Prevailing approaches do not have a computational lexicon
Mark Johnson
Mark_Johnson at Brown.edu
Thu Oct 10 13:46:13 UTC 2002
Hi Carl,
Thanks for the quick, detailed response! Somebody should write a short
monograph recording all of these ideas!
If I can try to summarize the idea at a high level, I think it's that
the formal mechanisms of the grammar must distinguish somehow substrings
(phrases) that are neutral or "overspecified" with respect to some
feature (like "Frauen") from substrings that are syntactically ambiguous.
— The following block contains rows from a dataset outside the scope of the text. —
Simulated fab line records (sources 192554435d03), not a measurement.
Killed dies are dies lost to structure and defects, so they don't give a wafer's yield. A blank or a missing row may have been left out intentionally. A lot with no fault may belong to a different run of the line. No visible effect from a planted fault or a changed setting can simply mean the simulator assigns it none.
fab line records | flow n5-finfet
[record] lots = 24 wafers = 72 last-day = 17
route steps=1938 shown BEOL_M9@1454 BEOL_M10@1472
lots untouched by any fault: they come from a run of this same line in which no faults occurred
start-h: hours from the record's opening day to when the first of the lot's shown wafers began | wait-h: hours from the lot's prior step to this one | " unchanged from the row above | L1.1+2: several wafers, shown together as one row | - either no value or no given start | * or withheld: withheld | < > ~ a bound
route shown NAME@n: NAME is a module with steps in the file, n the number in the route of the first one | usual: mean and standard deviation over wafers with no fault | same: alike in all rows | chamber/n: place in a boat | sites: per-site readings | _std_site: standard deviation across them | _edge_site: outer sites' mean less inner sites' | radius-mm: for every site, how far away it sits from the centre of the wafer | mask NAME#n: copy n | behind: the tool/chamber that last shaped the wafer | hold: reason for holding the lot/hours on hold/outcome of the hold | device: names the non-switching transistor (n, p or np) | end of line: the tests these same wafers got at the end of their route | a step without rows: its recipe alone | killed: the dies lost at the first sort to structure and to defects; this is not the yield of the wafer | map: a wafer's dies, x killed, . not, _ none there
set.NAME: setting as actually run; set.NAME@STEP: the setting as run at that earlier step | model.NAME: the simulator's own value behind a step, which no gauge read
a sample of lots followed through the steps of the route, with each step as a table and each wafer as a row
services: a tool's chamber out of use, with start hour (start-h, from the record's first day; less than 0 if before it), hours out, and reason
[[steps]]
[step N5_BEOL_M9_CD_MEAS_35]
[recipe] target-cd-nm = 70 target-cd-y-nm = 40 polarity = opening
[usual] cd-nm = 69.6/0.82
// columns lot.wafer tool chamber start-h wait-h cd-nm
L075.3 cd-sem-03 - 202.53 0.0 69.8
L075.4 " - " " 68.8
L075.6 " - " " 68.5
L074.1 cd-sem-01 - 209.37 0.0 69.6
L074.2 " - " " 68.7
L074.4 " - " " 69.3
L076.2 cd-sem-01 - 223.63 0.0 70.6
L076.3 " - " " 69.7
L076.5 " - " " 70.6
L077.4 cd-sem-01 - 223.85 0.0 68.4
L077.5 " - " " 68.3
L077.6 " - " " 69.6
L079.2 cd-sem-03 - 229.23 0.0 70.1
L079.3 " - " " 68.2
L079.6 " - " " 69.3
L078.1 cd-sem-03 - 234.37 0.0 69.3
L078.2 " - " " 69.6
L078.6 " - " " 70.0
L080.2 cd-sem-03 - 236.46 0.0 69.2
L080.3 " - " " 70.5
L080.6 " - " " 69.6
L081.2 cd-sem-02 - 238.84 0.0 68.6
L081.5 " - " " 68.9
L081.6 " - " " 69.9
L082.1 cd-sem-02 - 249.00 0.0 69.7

One way to do this is to keep the feature mechanisms separate from the
combinatory syntactic mechanisms, which is what LFG does. In LFG one
can't combine the features from two different parses of a substring, so
there is simply no way for whatever mechanism is used to handle
feauturally neutral or overspecified (be it set-valued features in Ron
and Mary's analysis, or features as resources as in R-LFG) to be
confused with syntactic ambiguity. That is, the problem simply does not
arise in theories like LFG.
Of course, one can argue that it is intellectually cleaner to have a
single logical system that incorporates all of the grammar, rather than
having distinct but coupled mechanisms the way that LFG does. (These
days I'm agnostic on this -- I think that the proof of the pudding is in
the eating -- I'm in favour of whatever leads to the greatest insights
into language and processing, and I think that there's little to be
gained by arguing that one approach is a priori better than another).
Anyway, in such a "single logic approach", the fact that neutral or
overspecified phrases behave differently to ambiguous substrings shows
that they must be given different analyses some how. There are several
ways of doing this, but the ones you and I have discussed here all boil
down to saying that there are different kinds of binary "conjunction"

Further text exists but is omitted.